The plaintiff, Freed Designs, Inc. (“Freed Designs”), filed a patent infringement action defendant Sig Sauer. Robert Freed is the sole inventor of the ‘764 Patent, titled “Grip Extender For Hand Gun.” Freed is also the sole owner and President of Plaintiff Freed Designs. Plaintiff alleged that Sig Sauer makes, sells, and offers to sell magazine extenders that infringe the ‘764 Patent. Sig Sauer answered the complaint and raised an affirmative defense of lack of standing. Sig Sauer then moved to dismiss the complaint for lack of standing.
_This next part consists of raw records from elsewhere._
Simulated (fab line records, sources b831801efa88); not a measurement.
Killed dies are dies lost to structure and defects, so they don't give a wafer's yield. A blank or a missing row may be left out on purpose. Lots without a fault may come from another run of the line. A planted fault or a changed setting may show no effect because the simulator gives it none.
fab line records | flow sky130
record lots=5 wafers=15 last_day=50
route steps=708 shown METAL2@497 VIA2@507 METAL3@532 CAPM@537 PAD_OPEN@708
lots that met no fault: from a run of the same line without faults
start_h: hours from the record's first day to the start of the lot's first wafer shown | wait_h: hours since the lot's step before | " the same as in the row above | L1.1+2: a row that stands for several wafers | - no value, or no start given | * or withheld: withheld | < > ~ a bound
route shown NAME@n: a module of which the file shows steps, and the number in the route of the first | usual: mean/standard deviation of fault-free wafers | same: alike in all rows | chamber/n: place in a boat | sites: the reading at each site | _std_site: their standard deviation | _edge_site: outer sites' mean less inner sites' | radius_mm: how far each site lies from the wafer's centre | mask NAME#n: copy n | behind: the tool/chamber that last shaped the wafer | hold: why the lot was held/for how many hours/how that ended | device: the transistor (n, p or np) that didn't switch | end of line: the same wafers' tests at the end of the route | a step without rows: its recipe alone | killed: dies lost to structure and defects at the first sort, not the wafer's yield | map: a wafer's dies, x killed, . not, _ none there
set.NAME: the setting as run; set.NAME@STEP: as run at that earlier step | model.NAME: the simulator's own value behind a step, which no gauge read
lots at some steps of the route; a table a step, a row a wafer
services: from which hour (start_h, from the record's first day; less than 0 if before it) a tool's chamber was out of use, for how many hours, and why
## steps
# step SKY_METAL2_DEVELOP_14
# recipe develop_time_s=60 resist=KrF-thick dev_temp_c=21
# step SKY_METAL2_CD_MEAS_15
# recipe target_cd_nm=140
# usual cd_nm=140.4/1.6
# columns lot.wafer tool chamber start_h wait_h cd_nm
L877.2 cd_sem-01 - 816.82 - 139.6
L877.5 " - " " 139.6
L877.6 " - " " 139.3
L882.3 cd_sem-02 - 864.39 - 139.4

After the action was filed, Freed executed an “Assignment of the Invention and Patent Application” transferring to Free Designs his “entire right, title, and interest in and to” the ‘764 Patent. A few months later, Freed executed another assignment titled “Assignment of Rights, Title and Interest in Invention.” This second assignment was styled as a nunc pro tunc assignment, purporting to have an effective date of August 16, 2005 (the issue date of the ‘764 Patent).
The district court began its analysis of the motion by examining Federal Circuit law on standing. “The Federal Circuit has held that in a patent infringement action, the plaintiff must demonstrate that it held enforceable title to the patent at the inception of the lawsuit to assert standing. Id. (quotations and citations omitted); see also 35 U.S.C. §§ 100(d), 281 (A ‘patentee’ is entitled to bring a ‘civil action for infringement of his patent,’ and the patentee includes the ‘successors in title to the patentee.’).
Thus, “if the original plaintiff lacked Article III initial standing, the suit must be dismissed, and the jurisdictional defect cannot be cured” after the inception of the lawsuit. Id. (quoting Schreiber Foods, Inc. v. Beatrice Cheese, Inc., 402 F.3d 1198, 1203 (Fed. Cir. 2005).
The district court then found that “Plaintiffs have provided no evidence of an assignment or license before filing the Complaint, instead arguing that Plaintiff had an implied exclusive license with Freed. (Opp’n 2-5.) While the Court is convinced that there are sufficient facts that support an implied exclusive license from Freed, Federal Circuit precedent requires a license to be in writing to confer standing.” Enzo APA & Sons, Inc. v. Geapag A.G., 134 F.3d 1090, 1093 (Fed. Cir. 1998) (‘While we acknowledge that a license may be written, verbal, or implied, if the license is to be considered a virtual assignment to assert standing, it must be in writing.’).
The district court also found that the attempt to cure the assignment after filing could not remedy the lack of standing. “Further, Plaintiff’s attempt to cure assignment after filing the Complaint cannot remedy standing. Id. (holding that ‘nunc pro tunc assignments are not sufficient to confer retroactive standing’ where no written transfer of rights under the patent had been made at the time claims were brought). Lastly, standing cannot be remedied by amending the Complaint and joining the inventor, Freed, because he no longer has any rights to the ‘764 Patent per his two assignments.”
As a result, the district court dismissed the complaint with prejudice.
Freed Designs, Inc. v. Sig Sauer, Inc., Case No. 2:13-cv-09570-ODW (AGRx)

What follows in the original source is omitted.